Bed Bath & Beyond will cut its corporate staff by 7% and eliminate the role of COO as part of a cost restructuring. President and COO Eugene Castagna has left the company, and other departures will include vice presidents, directors, managers and professional staff.
The changes are expected to generate pre-tax net savings of approximately $18.9 million for the remainder of fiscal 2019 and $30.7 million annually in future fiscal years. Bed Bath & Beyond expects to incur charges of approximately $12 million in relation to the restructuring, primarily due to severance and related costs. The retailer will continue looking for additional cost-saving opportunities.
“As we reset our approach to the business transformation underway, we are executing against four key near-term priorities including resetting the cost structure,” said Mary Winston, Interim CEO at Bed Bath & Beyond in a statement. “While decisions that impact our staff are difficult, today’s action is an important step in simplifying our corporate structure and ensuring our resources are aligned with the business we are managing today. We remain confident in the underlying business and our ability to leverage the strength of the Bed Bath & Beyond brand and our lasting connection with customers to deliver on our near-term priorities and transform the company.”
This restructuring represents the latest shakeup at Bed Bath & Beyond in 2019. Co-founders Warren Eisenberg and Leonard Feinstein left the board of directors in April, and CEO Steven Temares resigned due to pressure from three activist investors: Legion Partners Asset Management, Macellum Advisors and Ancora Advisors.

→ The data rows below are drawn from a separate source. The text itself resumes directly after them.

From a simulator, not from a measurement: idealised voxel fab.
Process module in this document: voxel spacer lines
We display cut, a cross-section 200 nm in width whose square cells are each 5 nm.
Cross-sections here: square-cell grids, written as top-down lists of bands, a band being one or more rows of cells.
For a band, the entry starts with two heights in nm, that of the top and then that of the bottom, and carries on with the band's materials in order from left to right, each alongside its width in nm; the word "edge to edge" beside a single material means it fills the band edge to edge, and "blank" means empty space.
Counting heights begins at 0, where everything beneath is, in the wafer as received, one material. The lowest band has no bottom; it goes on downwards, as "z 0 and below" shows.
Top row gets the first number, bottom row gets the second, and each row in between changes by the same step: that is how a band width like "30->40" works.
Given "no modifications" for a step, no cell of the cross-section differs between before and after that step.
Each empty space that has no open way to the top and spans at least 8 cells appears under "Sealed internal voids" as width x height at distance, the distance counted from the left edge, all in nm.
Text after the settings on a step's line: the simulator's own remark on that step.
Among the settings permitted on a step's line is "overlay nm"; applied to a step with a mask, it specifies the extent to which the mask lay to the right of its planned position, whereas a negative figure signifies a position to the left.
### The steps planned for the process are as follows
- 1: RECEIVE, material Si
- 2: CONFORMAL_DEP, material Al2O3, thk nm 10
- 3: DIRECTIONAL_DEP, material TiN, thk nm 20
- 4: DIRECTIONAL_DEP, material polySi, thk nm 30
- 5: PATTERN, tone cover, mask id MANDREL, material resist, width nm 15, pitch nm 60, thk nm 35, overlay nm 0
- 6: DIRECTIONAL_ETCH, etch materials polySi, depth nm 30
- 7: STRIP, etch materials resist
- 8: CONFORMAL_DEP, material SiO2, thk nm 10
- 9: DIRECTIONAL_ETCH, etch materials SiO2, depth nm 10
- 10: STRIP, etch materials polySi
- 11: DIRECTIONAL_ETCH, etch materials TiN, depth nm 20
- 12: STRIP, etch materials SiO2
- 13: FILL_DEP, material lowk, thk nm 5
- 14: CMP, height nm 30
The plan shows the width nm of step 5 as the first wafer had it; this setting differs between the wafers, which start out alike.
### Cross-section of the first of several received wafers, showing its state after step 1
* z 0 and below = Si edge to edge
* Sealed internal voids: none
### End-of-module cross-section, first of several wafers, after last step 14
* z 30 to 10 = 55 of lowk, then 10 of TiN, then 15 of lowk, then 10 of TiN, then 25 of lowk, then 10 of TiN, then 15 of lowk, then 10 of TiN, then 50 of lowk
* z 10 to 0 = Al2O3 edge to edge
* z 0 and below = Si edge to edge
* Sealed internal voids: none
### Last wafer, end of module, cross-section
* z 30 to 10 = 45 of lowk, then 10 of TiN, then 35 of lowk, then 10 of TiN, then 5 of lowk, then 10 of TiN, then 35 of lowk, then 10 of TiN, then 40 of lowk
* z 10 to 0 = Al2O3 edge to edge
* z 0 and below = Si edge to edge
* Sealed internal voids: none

The firms, which together hold a 5% stake in Bed Bath & Beyond, complained that the retailer has followed a “continued pattern of value destruction,” “repeatedly failed execution and strategy,” and suffers from “excessive executive compensation and poor alignment of pay with performance.”
Bed Bath & Beyond net sales fell 2.6% during fiscal 2018, which was attributed to a having a 52-week year as opposed to a 53-week year in fiscal 2017. Same-store sales fell 1.1% during the period, with mid-single-digit declines in brick-and-mortar sales somewhat offset by e-Commerce growth.